I am learning Mean value property (MVP) of the heat equation. MVP of Laplace equation was relatively easy to understand I think it is because of the spherical symmetry. But I am not able to appreciate the MVP of heat equation. It's not very easy to imagine the "heat ball" in the following theorem from a note:
Here are questions:
- How do I define a heat ball?
- How does it actually look like?
The "heat ball" is defined as it is in the note you cited which is bases on Evans's Partial Differential Equations Chapter 2.3.

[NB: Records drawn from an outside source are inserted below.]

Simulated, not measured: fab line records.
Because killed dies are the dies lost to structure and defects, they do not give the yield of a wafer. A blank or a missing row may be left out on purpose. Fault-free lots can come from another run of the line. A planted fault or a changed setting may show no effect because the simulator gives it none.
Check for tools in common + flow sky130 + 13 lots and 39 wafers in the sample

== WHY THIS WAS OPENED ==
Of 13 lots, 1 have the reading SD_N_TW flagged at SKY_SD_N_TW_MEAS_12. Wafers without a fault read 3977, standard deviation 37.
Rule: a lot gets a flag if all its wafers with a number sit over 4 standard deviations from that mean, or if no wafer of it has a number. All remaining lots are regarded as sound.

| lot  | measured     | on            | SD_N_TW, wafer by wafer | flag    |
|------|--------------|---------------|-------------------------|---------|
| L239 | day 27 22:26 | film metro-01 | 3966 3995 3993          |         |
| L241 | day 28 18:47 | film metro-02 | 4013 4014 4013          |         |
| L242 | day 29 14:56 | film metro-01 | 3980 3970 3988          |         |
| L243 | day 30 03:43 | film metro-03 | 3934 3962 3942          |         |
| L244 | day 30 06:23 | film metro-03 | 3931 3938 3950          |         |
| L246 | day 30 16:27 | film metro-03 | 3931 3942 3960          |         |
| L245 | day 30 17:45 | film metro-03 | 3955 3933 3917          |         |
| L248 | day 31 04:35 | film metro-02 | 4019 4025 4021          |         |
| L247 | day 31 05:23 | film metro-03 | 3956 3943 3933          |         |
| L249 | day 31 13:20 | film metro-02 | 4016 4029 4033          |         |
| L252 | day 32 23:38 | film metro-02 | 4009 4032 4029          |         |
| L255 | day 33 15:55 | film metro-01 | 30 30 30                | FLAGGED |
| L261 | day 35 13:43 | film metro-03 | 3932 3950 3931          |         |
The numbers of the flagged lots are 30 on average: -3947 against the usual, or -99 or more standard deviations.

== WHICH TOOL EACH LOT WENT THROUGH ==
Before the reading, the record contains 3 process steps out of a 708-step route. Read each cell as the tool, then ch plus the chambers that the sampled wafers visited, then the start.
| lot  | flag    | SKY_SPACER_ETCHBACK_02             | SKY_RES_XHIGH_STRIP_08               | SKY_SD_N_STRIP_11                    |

For fixed $x\in{\bf R}^n$, $t\in{\bf R}$ and $r>0$, we define $$ E(x,t;r)=\left\{(y,s)\in {\bf R}^{n+1}\bigg|\; s\leqslant t,\ \dfrac{1}{(4\pi(t-s))^{n/2}}\exp\left({-\dfrac{|x-y|^2}{4(t-s)}}\right)\geqslant\frac{1}{r^n}\right\}. $$
The Wikipedia article Mean-value property for the heat equation also gives a similar definition.
Note that in the definition, one should replace $s\leqslant t$ with $s<t$. To get some ideas of what such "ball" would look like, consider $n=1$ and $$ E(0,0;1)=\left\{(y,s)\in {\bf R}^{2}\bigg|\; s<0,\ \dfrac{1}{(4\pi(-s))^{1/2}}\exp\left({-\dfrac{|-y|^2}{4(-s)}}\right)\geqslant 1\right\}\\ =\left\{(y,s)\in{\bf R}^2\bigg|\; 0<-s\leqslant\frac{1}{4\pi}, y^2\leq 2s\log(-4\pi s)\right\} $$ To get $-s\leqslant\frac{1}{4\pi}$ one can simply observe that $\exp\left(-\dfrac{|-y|^2}{4(-s)}\right)\leqslant 1$ for $s<0$ and thus $$ \sqrt{-4\pi s}\leqslant 1. $$ On the other hand, taking the logarithm of $\dfrac{1}{(4\pi(-s))^{1/2}}\exp\left({-\dfrac{|-y|^2}{4(-s)}}\right)\geqslant 1$ gives $$ y^2\leq 2s\log(-4\pi s). $$
The boundary of the heat ball is like this:
There is an illustration on page 53 of PDE by Evans. Nothing mysterious, just an ellipsoid-like shape with the "center" $(x,t)$ located at the center on the top boundary (not in the interior, as for elliptic PDE).
The definition is in the book you are reading, formula (23).